Thursday, May 01, 2014

GAS CHAMBER.

The Oklahoma execution debacle was horrible -- maybe even worse than Jonah Goldberg's mouthfarts on the subject. But it's close. First Goldberg basically said he was okay with torturing Clayton Lockett to death because Lockett's horrific crime merited such treatment. I don't know why he decided to come back and make it worse -- laziness, I suppose; he already had done the research -- but yeesh:
Many of these convicts no doubt deserve worse in the cosmic sense, but it’s not the place of the state to deliver worse. I am strongly for the death penalty but I have no desire to go down the path to medieval forms of execution where we are expected to take pleasure in someone’s final extravagantly choreographed agonies. Moreover, as a political matter, embracing that kind of thing will ultimately undermine the death penalty itself.
If we torture more of these guys to death, we may lose the voters! Oh, and get a load of this:
Of course there’s considerable hypocrisy at work when death penalty opponents do everything they can to block more humane and efficient means of execution — i.e. the old drug cocktail — and then complain that the remaining or new techniques are unconstitutional. You can make the case that the Lockett fiasco was a forced error by opponents of the death penalty.
See what you stupid libtards did? You made us go to the black market for our killin' drugs. What did you want us to do, wait?
But, I should say, I respect many opponents of the death penalty (even if I recoil at some of their tactics).
Goldberg has transformed the pee-dance into a rhetorical form.
Which brings us to the ridiculous claim that the botched execution was cruel and unusual punishment because it was “torture.” I see that Andy beat me to the punch in noting that, as a legal matter, you can’t torture someone by accident.
Holy shit, just when you think nothing could be worse, Goldberg enlists National Review's foremost torture enthusiast, Andrew McCarthy, and his legalistic determination as to how guilty people should feel about this disaster (unsurprisingly, not at all).

Onward:
But let me put it another way: Lockett wasn’t sentenced to a botched execution. He was sentenced to be executed. Think of it this way: Last night a Pensacola jail blew up because of a gas leak. At least two people died. We don’t know yet whether they were inmates. But, let’s assume they were. Moreover let’s assume they were being held for petty crimes. Their deaths would not amount to “cruel and unusual punishment” even though most reasonable people would agree that stealing a candy bar or urinating in public shouldn’t be crimes punishable by death. That’s because the explosion was an accident.
And this is just like the accident that happened while Oklahoma was trying to kill a guy.
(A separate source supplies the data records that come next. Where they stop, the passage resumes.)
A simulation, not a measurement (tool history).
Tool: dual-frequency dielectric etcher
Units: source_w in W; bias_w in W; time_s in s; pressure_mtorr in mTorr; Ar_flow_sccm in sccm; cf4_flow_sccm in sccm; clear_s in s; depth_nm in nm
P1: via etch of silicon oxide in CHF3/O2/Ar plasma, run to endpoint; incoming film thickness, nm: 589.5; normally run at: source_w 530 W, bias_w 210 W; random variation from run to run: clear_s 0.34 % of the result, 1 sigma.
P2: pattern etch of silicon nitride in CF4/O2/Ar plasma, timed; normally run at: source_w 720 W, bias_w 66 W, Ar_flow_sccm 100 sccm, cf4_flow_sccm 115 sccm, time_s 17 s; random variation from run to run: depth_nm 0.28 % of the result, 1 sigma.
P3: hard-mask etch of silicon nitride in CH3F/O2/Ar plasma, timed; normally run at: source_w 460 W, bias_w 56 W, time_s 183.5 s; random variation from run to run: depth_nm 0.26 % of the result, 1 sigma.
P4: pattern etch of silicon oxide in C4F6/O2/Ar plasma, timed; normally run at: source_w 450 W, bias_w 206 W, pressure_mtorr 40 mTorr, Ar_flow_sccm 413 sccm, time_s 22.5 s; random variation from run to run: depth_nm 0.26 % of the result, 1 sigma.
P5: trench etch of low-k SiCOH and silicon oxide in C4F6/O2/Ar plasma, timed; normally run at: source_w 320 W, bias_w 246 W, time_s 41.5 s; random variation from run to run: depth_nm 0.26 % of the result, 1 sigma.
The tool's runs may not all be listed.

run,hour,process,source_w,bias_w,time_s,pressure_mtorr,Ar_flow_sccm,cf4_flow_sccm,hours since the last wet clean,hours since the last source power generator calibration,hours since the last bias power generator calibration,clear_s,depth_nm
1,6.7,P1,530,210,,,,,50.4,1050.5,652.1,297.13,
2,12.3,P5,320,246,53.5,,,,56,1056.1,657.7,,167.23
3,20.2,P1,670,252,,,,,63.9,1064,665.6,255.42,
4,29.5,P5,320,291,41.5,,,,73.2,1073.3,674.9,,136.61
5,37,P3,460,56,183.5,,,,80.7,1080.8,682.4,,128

Goldberg ends by yelling at Will McAvoy, which is just perfect.

UPDATE. Regarding Goldberg's objection to death penalty opponents' "tactics," mds comments, "Like what? Picketing courthouses while holding up photos of grisly executions? Loudly berating anyone who goes in, even for a traffic violation, as being complicit in murder? Yeah, I could see how a principled conservative might find such behavior offensive."

Wednesday, April 30, 2014

IF I DON'T WIN AN AWARD IT'S BECAUSE YOU'RE ALL PREJUMADICED.

Shorter Ole Perfesser Instapundit Glenn Reynolds: Some writers said mean things about another writer, which can only be explained by liberal fascism.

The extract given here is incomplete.